Why is this movie so little-known? I’m guessing because it came out in Friday the 13th’s shadow and never had a chance, even with decent acting and fabulous gore effects from the master, Tom Savini.

It also features a very young Jason Alexander and Holly Hunter. Too bad their careers peaked so early and they never made another movie as cool as this one.

It’s a summer camp movie. Summer camp movies rule. All movie summer camps can be divided into two categories: 1. Lose Your Virginity Camps, and 2. Get Killed By a Lunatic Slasher Camps. Who cares, they both rule.

Basically, Cropsy, the camp’s mean alcoholic caretaker (is there any other kind?) is sleeping when a bunch of bratty kids (is there any other kind?) play a ‘prank’ that goes awry and catches ol’ Cropsy on fire. Doctors save his life but he’ll spend the rest of it looking like a side of raw beef.

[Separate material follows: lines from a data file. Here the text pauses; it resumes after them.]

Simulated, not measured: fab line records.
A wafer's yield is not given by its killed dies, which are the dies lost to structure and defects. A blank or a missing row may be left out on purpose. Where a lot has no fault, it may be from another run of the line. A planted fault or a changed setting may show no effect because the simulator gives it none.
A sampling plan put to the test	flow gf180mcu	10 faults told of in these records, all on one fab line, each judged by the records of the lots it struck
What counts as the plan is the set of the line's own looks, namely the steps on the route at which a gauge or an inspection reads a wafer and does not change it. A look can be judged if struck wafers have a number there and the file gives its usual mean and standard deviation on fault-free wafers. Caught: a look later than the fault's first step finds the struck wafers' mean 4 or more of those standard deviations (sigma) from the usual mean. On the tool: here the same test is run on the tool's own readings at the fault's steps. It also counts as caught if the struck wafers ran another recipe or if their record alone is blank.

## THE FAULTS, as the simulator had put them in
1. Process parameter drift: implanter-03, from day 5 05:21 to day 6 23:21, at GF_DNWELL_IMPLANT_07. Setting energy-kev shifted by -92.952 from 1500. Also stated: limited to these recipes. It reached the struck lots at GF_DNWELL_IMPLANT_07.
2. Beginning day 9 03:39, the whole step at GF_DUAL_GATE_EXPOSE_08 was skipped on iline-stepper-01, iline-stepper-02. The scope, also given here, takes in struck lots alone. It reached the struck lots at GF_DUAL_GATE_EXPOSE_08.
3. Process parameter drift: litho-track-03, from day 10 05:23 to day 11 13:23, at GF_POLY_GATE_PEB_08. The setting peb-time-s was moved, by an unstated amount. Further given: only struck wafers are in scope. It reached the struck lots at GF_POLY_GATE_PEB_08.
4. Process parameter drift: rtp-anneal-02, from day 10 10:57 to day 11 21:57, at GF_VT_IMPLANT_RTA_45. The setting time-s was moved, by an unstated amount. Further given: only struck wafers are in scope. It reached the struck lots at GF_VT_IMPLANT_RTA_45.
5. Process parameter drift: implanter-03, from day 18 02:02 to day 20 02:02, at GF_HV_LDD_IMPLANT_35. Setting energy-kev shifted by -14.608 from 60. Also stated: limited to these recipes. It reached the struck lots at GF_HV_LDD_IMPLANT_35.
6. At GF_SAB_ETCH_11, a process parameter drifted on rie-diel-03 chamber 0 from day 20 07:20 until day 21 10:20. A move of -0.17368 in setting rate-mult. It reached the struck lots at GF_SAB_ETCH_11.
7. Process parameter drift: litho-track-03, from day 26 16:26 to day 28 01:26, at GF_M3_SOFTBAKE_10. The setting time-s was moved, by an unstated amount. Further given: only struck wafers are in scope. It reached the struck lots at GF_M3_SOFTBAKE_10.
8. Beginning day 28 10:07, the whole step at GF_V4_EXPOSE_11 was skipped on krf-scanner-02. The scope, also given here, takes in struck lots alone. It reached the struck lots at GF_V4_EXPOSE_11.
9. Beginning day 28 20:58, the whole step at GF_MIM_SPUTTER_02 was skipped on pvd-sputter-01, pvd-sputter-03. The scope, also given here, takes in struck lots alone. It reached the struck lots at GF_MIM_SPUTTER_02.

So, in horror movie logic, Cropsy returns to the camp five years later to kill a bunch of kids for revenge, kids who had NOTHING TO DO WITH the original prank. Who cares if it’s logical? We’re talking sweet gore, baby!

So Cropsy follows some ill-fated campers on a 3-day trip and steals their canoes. But hey, these kids are summer campers so they quickly fashion a raft and float on their way. They see one of the lost canoes floating in the water and get off the raft to investigate. Doh, bad idea!

Cropsy leaps out with a huge pair of garden shears and kills all five in a frenzied blood bath! How much damage can a crazed killer do with a giant pair of scissors in sixty seconds? Let’s see…stabbings, slicing, scalping, amputations, castrations, disemboweling…no wonder this is often cited as the best slasher scene in the genre. (Just make sure you watch the unrated version.)

So yes, this infamous raft scene deserves its place on this countdown but there’s one moment that’s especially kewl: teen pranker Woodstock (c’mon, it’s not his fault he was born in the 60s) gets his fingers chopped off. There’s this awesome close-up of the fingertips flipping off and flying through the air. For some reason, the pieces reminded me so much of hot dog bits that you see in frank-n-beans that I dubbed him Weiner Fingers. My cousins and I saw this the summer I was 9, and we’d copy that scene: my cousin Mikey would hold 5 hot dogs in his fist like they were fingers, and I’d chop off the ends with my mom’s sewing scissors. (Mikey was a cool guy. It’s too bad he’s in prison now.)

You should try it. Raw hotdogs work best.